From 1967-76, nearly 1,000 Naga rebels trekked from northeast India through northern Myanmar to China, where they received military training. They were sent back to India equipped with assault rifles, light machine-guns, rocket launchers and other modern Chinese weapons. The Naga were escorted by rebels from the Kachin Independence Army (KIA), which, in return for their services, kept some of the Chinese weapons.

Various other insurgent groups in India's northeast also sought Chinese assistance. In the early 1970s, about 200 Mizo rebels—a tribe then fighting for self-determination in what is now the state of Mizoram—were trained in China; in 1976, a group of insurgents from the Indian state of Manipur made it to Tibet, where they received political training and some military instruction; and in the late 1980s, rebels from the state of Assam attempted to reach China through northern Myanmar, but ended up staying in areas controlled by the KIA—which trained some of them in guerrilla warfare.
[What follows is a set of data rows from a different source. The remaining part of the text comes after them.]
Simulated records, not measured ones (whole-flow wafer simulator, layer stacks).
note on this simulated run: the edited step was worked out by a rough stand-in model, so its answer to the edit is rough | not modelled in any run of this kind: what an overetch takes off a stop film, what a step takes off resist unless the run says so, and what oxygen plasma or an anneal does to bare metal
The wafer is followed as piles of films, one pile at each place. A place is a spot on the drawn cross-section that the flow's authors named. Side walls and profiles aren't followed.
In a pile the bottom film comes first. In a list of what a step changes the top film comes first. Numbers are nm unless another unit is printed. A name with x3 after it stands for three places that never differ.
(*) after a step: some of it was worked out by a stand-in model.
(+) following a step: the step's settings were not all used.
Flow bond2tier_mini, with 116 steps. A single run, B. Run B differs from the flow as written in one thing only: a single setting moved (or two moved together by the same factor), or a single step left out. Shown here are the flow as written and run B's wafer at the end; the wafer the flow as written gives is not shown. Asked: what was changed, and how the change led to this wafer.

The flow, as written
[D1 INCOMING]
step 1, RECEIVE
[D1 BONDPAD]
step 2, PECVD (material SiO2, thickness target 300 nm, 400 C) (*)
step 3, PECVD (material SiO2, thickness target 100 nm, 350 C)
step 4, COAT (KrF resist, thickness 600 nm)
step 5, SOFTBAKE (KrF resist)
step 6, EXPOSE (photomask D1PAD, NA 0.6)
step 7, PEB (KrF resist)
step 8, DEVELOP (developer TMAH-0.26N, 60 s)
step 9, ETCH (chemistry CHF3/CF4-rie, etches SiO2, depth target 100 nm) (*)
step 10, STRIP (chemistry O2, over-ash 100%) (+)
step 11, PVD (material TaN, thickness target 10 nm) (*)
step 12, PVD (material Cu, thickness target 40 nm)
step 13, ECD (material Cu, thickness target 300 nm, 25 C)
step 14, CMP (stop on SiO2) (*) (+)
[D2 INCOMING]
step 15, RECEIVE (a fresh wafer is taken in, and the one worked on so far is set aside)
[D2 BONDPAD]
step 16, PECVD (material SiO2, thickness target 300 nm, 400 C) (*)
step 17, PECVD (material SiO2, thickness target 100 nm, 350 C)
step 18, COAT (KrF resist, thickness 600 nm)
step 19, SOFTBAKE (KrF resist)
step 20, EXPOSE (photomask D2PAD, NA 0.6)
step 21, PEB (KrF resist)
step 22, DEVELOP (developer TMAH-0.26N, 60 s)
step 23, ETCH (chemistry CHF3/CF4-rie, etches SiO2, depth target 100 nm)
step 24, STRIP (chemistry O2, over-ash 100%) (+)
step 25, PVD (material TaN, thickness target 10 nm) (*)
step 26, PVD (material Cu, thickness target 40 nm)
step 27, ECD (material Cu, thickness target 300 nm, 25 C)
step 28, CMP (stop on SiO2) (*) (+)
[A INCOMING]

It was clear the rebellions in India's northeast were not solely an internal affair and that Myanmar, the land in the middle of the two regional powers, would inevitably be drawn in. This became even more evident in the 1970s when the Indian army managed to drive the Naga rebels out of their bases on the Indian side of the border. They regrouped in the rugged Naga Hills of the northern Sagaing Region. There, beyond the reach of the Indian army, they could launch cross-border raids into India.

Myanmar's military, preoccupied with ethnic insurgencies elsewhere in the country, paid little attention to the Indian Naga who linked up with a group of Naga in Myanmar led by S.S. Khaplang. Manipuri as well as Assamese rebels also sought sanctuary on the Myanmar side of the border.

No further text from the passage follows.